We were already creating basic Dublin Core (DC) records for our spatial databases and non-spatial data layers, so I decided to create some in-house guidelines and build processes and scripts for creating all of our metadata in DC, while adhering to guidelines and best practices established by the GeoBlacklight community. I’ll describe my process in this post, and hopefully it should be useful for others who are looking to do similar work. I’ll mention some resources for learning more about geospatial metadata in the conclusion.

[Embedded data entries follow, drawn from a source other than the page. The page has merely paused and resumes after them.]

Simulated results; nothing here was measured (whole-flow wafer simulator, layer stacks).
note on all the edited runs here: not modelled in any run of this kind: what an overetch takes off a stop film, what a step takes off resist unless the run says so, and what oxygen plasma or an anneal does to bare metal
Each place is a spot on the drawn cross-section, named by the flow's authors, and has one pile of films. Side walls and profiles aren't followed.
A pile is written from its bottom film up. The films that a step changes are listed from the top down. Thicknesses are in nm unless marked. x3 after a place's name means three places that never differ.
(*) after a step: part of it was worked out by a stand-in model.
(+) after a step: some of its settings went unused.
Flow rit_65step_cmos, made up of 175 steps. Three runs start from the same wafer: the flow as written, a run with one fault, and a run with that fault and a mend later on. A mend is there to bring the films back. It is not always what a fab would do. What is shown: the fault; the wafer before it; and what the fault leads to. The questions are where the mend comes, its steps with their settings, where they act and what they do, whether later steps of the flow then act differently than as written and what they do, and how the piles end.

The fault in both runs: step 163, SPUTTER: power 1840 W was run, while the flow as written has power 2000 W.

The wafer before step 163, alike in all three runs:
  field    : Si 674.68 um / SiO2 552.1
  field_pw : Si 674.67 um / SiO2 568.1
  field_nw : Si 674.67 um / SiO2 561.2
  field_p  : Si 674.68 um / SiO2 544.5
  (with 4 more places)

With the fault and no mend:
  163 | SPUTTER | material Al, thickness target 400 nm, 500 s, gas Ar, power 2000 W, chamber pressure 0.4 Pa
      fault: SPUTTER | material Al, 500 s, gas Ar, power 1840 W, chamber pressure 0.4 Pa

All of the metadata documentation and scripts I’ve created are available on GitHub. I’ll add a few snippets of code here and there to illustrate,
Out With the Old
FGDC and ISO 19115 / 19139 have long been the standards for creating geospatial metadata and expressing it in XML. The ISO standard has eclipsed the FGDC standard, but some institutions continue to use FGDC for legacy reasons. Since ISO was the standard, I decided that we should use it for all the layers we create in the lab. So why am I abandoning it?
The ISO standard is enormous and complex. Even though we were using just the required elements in the North American Profile, there were still over 100 fields that we had to enter. Many of them seemed silly, like having to input a name and mailing address for our organization for every instance where we were a publisher, distributor, creator, etc. We were creating the records in the ArcCatalog, which only permits you to create and edit records using the ArcGIS metadata standard. You have to export the results out to ISO, but if you have changes to make you need to edit the original ArcGIS metadata, which forces you to keep two copies of every record. The metadata can be easily viewed in ArcCatalog, but not in other software. Creating your own stylesheet for displaying ISO records is a real pain, because there are dozens of namespaces and lots of nesting in the XML. So we ended up printing the styled records from ArcCatalog as PDFs (ugh), to include alongside the XML. Processing and validating the records to our own standards was equally painful.
In short, metadata creation became a real bottleneck in our data creation process, and the records didn’t serve a useful purpose for either search or description. Each record was about six pages long, and at least two-thirds of the information wasn’t relevant for people who were trying to understand our data.
In with the New
Dublin Core (DC) is a basic, open-ended metadata standard that was created in the mid 1990s, and has been adopted by numerous libraries and archives for documenting collections. There is a set of core elements and an additional set of terms that refine these elements. For example, there is a core Coverage element intended for describing time and place, but then there are more specific DC terms for Temporal and Spatial description. DC hasn’t been widely used for geospatial metadata because it’s not able to express all of the details that are important to those datasets, such as coordinate reference systems, resolution, and scale.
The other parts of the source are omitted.